Discussion: Lorenzo comments that it is very good that the perturbation vanishes to cero and does not stay inside the PML. One can try to apply the current damping algorithm user in warpX. The fact that we understood the stability limit is also good. Gianni comments that this is not in production state but it's going in the right direction. He also points out that the bug of the ABC-high boundaries should be studied in a under the same conditions as low, to narrow the origin of the bug. Carlo mentions that analytic formulas are available for the transition impedance and could be a further benchmark for wakis. Elena comments that she found
a paper with the full analytical formula, not only the asymtotic behavior, but it is quite convoluted to implement. Carlo mentions that the case of step-in transition should be studied too.

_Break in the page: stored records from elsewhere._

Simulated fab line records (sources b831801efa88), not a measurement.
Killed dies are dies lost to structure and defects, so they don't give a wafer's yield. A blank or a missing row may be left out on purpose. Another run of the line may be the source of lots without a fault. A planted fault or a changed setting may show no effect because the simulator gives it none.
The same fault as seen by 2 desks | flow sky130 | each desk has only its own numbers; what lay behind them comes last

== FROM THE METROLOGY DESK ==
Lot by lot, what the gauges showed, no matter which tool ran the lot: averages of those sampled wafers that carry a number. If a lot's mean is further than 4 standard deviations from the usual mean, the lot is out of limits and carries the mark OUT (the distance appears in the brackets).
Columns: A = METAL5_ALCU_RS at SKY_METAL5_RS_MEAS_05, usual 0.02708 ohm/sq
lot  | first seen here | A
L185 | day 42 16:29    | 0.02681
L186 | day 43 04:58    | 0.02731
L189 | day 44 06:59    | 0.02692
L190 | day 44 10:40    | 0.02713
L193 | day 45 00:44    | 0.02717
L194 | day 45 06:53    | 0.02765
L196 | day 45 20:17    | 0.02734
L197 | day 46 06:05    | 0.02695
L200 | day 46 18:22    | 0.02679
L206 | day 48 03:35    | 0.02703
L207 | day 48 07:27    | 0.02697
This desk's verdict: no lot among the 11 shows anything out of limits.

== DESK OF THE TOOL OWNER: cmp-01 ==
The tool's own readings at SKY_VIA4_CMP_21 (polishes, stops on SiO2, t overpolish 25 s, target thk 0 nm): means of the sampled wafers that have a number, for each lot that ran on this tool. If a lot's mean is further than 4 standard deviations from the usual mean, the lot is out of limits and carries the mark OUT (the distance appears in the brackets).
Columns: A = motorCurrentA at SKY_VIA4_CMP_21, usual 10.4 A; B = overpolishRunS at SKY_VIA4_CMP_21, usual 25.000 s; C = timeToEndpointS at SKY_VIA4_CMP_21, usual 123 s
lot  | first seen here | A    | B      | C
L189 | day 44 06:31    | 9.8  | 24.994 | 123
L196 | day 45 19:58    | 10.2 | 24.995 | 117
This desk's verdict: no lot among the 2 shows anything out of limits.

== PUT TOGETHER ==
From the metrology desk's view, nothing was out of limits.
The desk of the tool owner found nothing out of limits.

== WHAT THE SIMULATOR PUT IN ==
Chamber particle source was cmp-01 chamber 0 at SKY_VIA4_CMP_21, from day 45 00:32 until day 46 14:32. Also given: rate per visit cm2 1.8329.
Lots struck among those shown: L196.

Future plans and discussion:
Still many things to do:
- Good conductors with leontovich condition
- Staircased geometry, grid refinement with non-uniform grid
- moving window for short bunches
- frequency dependent materials
- frequency domain monitors,
- TESTS ….
Discussion: Carlo comments that from the strategic point of view, the moving window simulation could be the best option to implement, since it is being requested for short-range, short bunches simulations. People are switching to ECHO3D, a code by Igor Zargodonov, that includes the moving window to speed up the simulation. This is ideal for collimators and FCC impedances. Gianni states that for him the priority is to have a stable version deployed in pyPI with automatic tests. He explain the advantages of adopting the pragmatic programming approach: it slows down the development in the early stages but ensures a good quality and manageable code that allows continuous growth in the later stages. With the approach we followed until now, without integrated tests, the code will become unmanageable when it grows bigger, hampering the development of new features. The strategy adopted means stopping developments for a few months to write the tests. As for the moving window implementation, Lorenzo says that it should not be a big programming effor, but the speed advantage is not warrantied since we have to modify all the material tensors every timestep. Elena mentions that the moving window changes the reference frame from t to s, and the wake potential calculation algorithm will need modifications. Carlo adds that a good idea to show that wakis can be already used, is to have a complex structure simulated. For example, the wire scanner could be a candidate. Gianni comments that the idea is to start having users that use the code independently, only needing the documentation.
Next steps: write tests, change code structure to a package and deploy to pyPI as a priority, while keeping optimmizing PML and investigating new areas of development. Ideally, before ICAP, the package should be deployed and we should have a complex simulation of the e.g. wire scanner to show at the conference.